At Bell Labs, Shannon saw up close the wonderful power of the phone system’s circuits, which used electrical switches to route calls and balance loads. In his mind, he began connecting the workings of these circuits to another subject he found fascinating, the system of logic formulated ninety years earlier by the British mathematician George Boole. Boole revolutionized logic by finding ways to express logical statements using symbols and equations. He gave true propositions the value 1 and false propositions a 0. A set of basic logical operations—such as and , or , not , either/or , and if/then could then be performed using these propositions, just as if they were math equations.
“Shannon figured out that electrical circuits could execute these logical operations using an arrangement of on-off switches. To perform an and function, for example, two switches could be put in sequence, so that both had to be on for electricity to flow. To perform an or function, the switches could be in parallel so that electricity would flow if either of them was on. Slightly more versatile switches called logic gates could streamline the process. In other words, you could design a circuit containing a lot of relays and logic gates that could perform, step by step, a sequence of logical tasks...
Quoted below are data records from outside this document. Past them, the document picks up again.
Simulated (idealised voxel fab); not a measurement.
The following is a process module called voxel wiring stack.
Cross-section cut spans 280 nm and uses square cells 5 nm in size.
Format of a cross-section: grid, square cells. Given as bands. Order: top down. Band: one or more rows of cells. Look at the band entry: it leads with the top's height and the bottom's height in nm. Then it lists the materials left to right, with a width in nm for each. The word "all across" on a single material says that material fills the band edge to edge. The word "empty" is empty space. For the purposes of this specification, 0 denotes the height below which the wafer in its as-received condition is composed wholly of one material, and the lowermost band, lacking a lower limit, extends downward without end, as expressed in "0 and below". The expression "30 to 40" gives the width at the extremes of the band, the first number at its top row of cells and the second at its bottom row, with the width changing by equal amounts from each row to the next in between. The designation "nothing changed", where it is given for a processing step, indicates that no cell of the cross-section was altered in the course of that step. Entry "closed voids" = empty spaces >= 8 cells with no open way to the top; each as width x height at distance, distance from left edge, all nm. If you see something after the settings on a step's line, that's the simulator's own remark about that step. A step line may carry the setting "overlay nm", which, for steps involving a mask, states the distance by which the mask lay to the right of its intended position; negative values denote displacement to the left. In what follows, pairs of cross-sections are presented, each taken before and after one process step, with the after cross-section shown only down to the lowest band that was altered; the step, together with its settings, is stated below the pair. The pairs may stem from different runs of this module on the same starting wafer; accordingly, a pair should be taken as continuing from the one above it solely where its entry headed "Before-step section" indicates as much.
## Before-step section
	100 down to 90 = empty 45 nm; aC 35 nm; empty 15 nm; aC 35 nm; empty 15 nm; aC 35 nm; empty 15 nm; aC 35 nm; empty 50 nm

“When Shannon returned to MIT in the fall, Bush was fascinated by his ideas and urged him to include them in his master’s thesis. Entitled ‘A Symbolic Analysis of Relay and Switching Circuits,’ it showed how each of the many functions of Boolean algebra could be executed. ‘It is possible to perform complex mathematical operations by means of relay circuits,’ he summed up at the end. This became the basic concept underlying all digital computers.
“Shannon’s ideas intrigued Turing because they neatly related to his own just-published concept of a universal machine that could use simple instructions, expressed in binary coding, to tackle problems not only of math but of logic. Also, since logic was related to the way human minds reason, a machine that performed logical tasks could, in theory, mimic the way humans think” (Walter Isaacson, The Innovators).
In: Transactions of the American Institute of Electrical Engineers 57 (1938): 713-23. New York: American Institute of Electrical Engineers, 1938. Quarto, original dark blue publisher’s cloth; custom half-leather box. Cloth with some surface damage around edges (possibly moisture), boards slightly bowed. Text clean. The first edition of Shannon’s thesis is notoriously rare, particularly (like this copy) without any institutional stamps.